Former NASA employee ignites space talk in local schools

Stawamus Elementary School students sit cross-legged on the gymnasium floor.

"So where do you want to start? Any ideas?" Jim Meyer asks.

Hands shoot up in every direction. Meyer picks a straight-backed boy at the end of a row.

"Mars," he enthusiastically says.

For 37 years, Meyer had his eyes on the stars. His T-shirt, which reads "Let's do launch," hints at his career as a National Aeronautics and Space Association (NASA) launch operations manager. He saw 162 launches at NASA, which included 10 Mars missions - the last one being the successful Curiosity rover that's now exploring the planet's surface.

"The Curiosity landed on Mars on Aug. 5, which was Neil Armstrong's birthday," the seasonal Squamish resident says.

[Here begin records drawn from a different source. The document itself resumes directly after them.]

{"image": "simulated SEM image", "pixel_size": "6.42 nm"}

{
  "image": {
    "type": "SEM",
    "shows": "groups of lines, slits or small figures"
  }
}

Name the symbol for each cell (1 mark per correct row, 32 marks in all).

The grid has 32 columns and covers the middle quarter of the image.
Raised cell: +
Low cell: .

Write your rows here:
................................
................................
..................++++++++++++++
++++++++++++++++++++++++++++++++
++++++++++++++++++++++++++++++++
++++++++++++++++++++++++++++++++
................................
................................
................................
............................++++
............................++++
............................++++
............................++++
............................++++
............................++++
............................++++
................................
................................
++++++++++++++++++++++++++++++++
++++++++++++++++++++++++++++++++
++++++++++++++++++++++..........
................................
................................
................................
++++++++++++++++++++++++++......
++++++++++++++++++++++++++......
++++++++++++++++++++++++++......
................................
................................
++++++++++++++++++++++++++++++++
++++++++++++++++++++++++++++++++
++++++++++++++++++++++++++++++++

He stutters and then takes a moment to remember his hero, who died on Aug. 25. As the first man who walked on the moon inspired him, Meyer hopes his Mars mission presentations will instil the same space lust in these students. On Monday (Sept. 17), Meyer spoke with students in Bralorne, 60 miles west of Lillooet. Tomorrow (Sept. 21), he'll be at the Squamish Montessori School.

The Curiosity's journey and safe arrival on the Red Planet is nothing short of a miracle, Meyer says. The size of a small SUV, the equipment withstood temperatures up to 1,600 degrees Celsius - twice as hot as lava - upon entry into Mars's atmosphere.

To slow its speed from 20,941 kilometres per hour to zero, the Curiosity changed shape six times, a process that required 76 pyrotechnic devices. Then there's the largest supersonic parachute ever made, a 100-pound chute created to deal with 65,000 pounds of force.

"Sixty per cent of our missions to Mars failed," Meyer adds.

The Curiosity has sent pictures back to Earth, the most recent being a self-portrait as scientists checked over the rover's devices. Last Thursday (Sept. 13), the Curiosity was wrapping up an extensive instrument check. Now its headed for the Glenelg, a dark patch of soil where scientists believe three types of rock intersect.

But the Curiosity's brother, the Opportunity, snagged the headlines last week, after photographing a geological mystery. Unlike iron-rich spherules nicknamed "blueberries" which the rover uncovered at its landing site in early 2004, the spheres do not share the same high iron content, NASA officials said in a statement.

As Meyer's presentation comes to a close, the students gear up for a crowd favourite - a countdown with the video of launch of the Atlas V rocket that carried the Curiosity into space.

"10, 9, 8, 7, 6, 5, 4, 3, 2, 1," they chant.

The rockets blast off. Smoke and a blazing flame flash across the screen. A wave of "oohs" and aahs" ripple through the classroom filled with wide-eyed students.